25 June 2009

Bloggers And Anonymity

If ever a blogger should remain anonymous and work under a pseudonym, it’s me. But I don’t and following some of my blogs where I have a go at the Frenchies, I wake the next day expecting the usual French custom of protest to take its normal form of a ton of rotting fish dumped in my drive (the cats would love it), burning lamb or beef cattle on my terraces (Shadow would love that) or a fisherman’s trawler blockade (pretty difficult that one!). Still – maybe I’ll get lucky and some stroppy French git who’s taken umbrage at something I’ve written will dump a couple of tons of dung, sorry, manure, on my property – it’ll be great for the plants.

But seriously, there’s been a bit of debate in the UK recently about the anonymity of bloggers. The main case was about a serving police officer who, under the pseudonym of ‘NightJack’, informed his readers of the sorts of things which happened in the murky world of the police and the courts.

The second case was about a lady, under the pseudonym of Abby Lee, who wrote a blog called, ‘Girl With a One Track Mind’ and who described in enormous detail, her sexual experiences, of which there were many!

Both blogs were widely read, indeed Abby Lee actually published a book which I believe was hugely successful and as Abby, she won many blogging awards.

However, the UK press, never one to leave any good thing alone, ‘outed’ both bloggers to their readers and their anonymity was finished.

Both authors worked under pseudonyms for different reasons. Abby just wanted anonymity due to the type of material she wrote and explained that she’d never be left alone, particularly by predatory men, if she blogged under her real name. Nightjack, spilt the beans on quite a few controversial cases, and although he changed the names of those involved and tried, as best he could, to make sure no real cases could be identified from his blogs, as a serving police officer, it was against his contract of employment to write about his work.

Abby (actually Zoe Margolis aged 37) was ‘outed’ three years ago and although she still rails against the junior journalist working for the Times newspaper who tracked her down and published her real name and other details of her upbringing and her life, she has benefited enormously from the publicity, now travelling the world and appearing on a variety of talk shows and sex advice panels.
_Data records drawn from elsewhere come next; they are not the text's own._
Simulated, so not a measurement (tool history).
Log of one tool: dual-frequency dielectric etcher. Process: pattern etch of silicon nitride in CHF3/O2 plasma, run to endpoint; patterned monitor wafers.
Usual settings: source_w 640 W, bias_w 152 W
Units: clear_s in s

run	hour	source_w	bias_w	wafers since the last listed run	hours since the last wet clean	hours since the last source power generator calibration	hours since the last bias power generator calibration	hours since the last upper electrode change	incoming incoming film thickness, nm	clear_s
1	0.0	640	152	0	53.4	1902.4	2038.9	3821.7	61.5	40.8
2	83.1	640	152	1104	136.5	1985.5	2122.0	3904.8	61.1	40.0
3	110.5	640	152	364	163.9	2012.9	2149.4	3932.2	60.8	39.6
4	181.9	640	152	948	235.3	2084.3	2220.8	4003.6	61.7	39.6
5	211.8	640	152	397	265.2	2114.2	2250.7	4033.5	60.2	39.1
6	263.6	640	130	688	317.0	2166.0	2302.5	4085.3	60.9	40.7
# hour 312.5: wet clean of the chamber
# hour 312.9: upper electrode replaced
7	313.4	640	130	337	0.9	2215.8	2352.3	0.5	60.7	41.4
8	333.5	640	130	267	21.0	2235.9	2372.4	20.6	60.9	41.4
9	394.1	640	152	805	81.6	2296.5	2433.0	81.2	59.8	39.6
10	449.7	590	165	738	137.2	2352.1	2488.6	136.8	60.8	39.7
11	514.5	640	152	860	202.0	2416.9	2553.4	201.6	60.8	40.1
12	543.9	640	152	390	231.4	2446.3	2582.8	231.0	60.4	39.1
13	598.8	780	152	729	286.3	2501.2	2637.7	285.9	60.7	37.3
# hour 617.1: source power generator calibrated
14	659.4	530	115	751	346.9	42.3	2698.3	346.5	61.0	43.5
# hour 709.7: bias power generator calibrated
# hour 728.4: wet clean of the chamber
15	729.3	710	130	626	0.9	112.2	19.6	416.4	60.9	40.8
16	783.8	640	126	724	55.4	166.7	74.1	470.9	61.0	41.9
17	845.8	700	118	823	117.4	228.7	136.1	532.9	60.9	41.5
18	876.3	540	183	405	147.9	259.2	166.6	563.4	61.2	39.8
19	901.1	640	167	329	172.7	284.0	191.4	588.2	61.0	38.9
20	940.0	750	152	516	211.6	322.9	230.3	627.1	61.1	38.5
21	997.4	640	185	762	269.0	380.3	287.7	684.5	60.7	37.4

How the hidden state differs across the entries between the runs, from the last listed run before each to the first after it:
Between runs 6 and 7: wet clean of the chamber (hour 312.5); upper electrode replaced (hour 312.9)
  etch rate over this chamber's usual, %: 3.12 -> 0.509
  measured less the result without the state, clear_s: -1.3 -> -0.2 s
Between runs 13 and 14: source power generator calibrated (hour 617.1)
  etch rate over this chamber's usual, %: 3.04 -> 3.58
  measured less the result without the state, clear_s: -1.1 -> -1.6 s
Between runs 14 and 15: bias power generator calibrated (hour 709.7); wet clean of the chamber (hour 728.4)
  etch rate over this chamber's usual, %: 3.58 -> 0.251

Nightjack was also outed by the Times a few weeks ago but for Richard Horton, the policeman blogger, the result was rather different. His blog had to be shut down and he was given a written warning by his superiors.

Bloggers and blogging are now a significant area of interest to me and I can sympathise with both Abby and Richard in their quest to remain anonymous. It’s entirely their choice that they did not want their real names to be published for different reasons, whereas from my perspective, whilst I could have worked under a pseudonym, I chose not to.

One family who blog about ‘life in France’ and who live in the next village, remain stubbornly anonymous although they include family pictures and other details which would allow the Times to track them down in a nanosecond. Why do they blog anonymously? It’s not as if they publish really nasty stuff – the most controversial thing they’ve mentioned recently is their dislike of the music played in McDonalds and yet they blog anonymously. Why ? I suppose it’s their decision and I respect it but I’d just like to know why. I’ve even invited them, through a comment on their site, to a ‘bloggers evening’ at my house (how sad is that?) but I never even got a reply. Still – as I say –each to their own.

PS – I forgot that I’ve been blogging for one year now. 243 posts and going strong!

PPS – a showbiz blog has just been sold for $10 million – bet he or she wasn’t blogging anonymously.